Source: https://www.law.cornell.edu/supremecourt/text/234/600/
Timestamp: 2019-04-18 18:34:29+00:00

Document:
Argued October 24 and 27, 1913.
Mr. Alfred B. Cruikshank for appellants in No. 511.
Messrs Howard Taylor, Charles E. Morgan, C. E. Morgan, 3d, and Charles B. Brophy for appellants in No. 550.
Mr. G. Carroll Todd, assistant to the Attorney General, for appellee.
Statement to Members (with the Date).
You are reminded that it is because you are members of our Association and have an interest in common with your fellow members in the information contained in this statement, that they communicate it to you; and that they communicate to you in strictest confidence, and with the understanding that you are to receive it and treat it in the same way.
The number and initials of car.
The name of consumer to whom the car is consigned.

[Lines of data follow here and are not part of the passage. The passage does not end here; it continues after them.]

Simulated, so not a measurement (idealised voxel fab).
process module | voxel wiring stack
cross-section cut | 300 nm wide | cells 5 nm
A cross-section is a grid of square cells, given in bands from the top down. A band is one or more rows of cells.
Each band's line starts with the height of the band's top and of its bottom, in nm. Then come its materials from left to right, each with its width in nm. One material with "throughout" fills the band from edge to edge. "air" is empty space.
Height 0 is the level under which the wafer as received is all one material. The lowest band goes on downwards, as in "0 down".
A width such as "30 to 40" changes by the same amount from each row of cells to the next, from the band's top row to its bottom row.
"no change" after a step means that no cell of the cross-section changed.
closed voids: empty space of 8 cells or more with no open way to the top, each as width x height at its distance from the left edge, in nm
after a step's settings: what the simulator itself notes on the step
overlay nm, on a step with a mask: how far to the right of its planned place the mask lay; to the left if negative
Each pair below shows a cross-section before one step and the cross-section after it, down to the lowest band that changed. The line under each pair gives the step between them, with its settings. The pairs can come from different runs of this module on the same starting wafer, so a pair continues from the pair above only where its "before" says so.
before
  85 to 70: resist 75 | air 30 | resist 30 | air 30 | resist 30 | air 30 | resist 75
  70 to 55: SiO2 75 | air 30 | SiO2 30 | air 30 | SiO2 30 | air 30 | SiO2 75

The initials or name of shipper.
The date of arrival of car.
and the defendants were enjoined from combining, conspiring, or agreeing together to distribute, and from distributing, to members of the associations named or any other person or persons, any information showing soliciting, quotations, or sales and shipments of lumber and lumber products from manufacturers and wholesalers to consumers of or dealers in lumber, and from the preparation and distribution of the lists above described as the 'Official Report,' or the use of a similar device.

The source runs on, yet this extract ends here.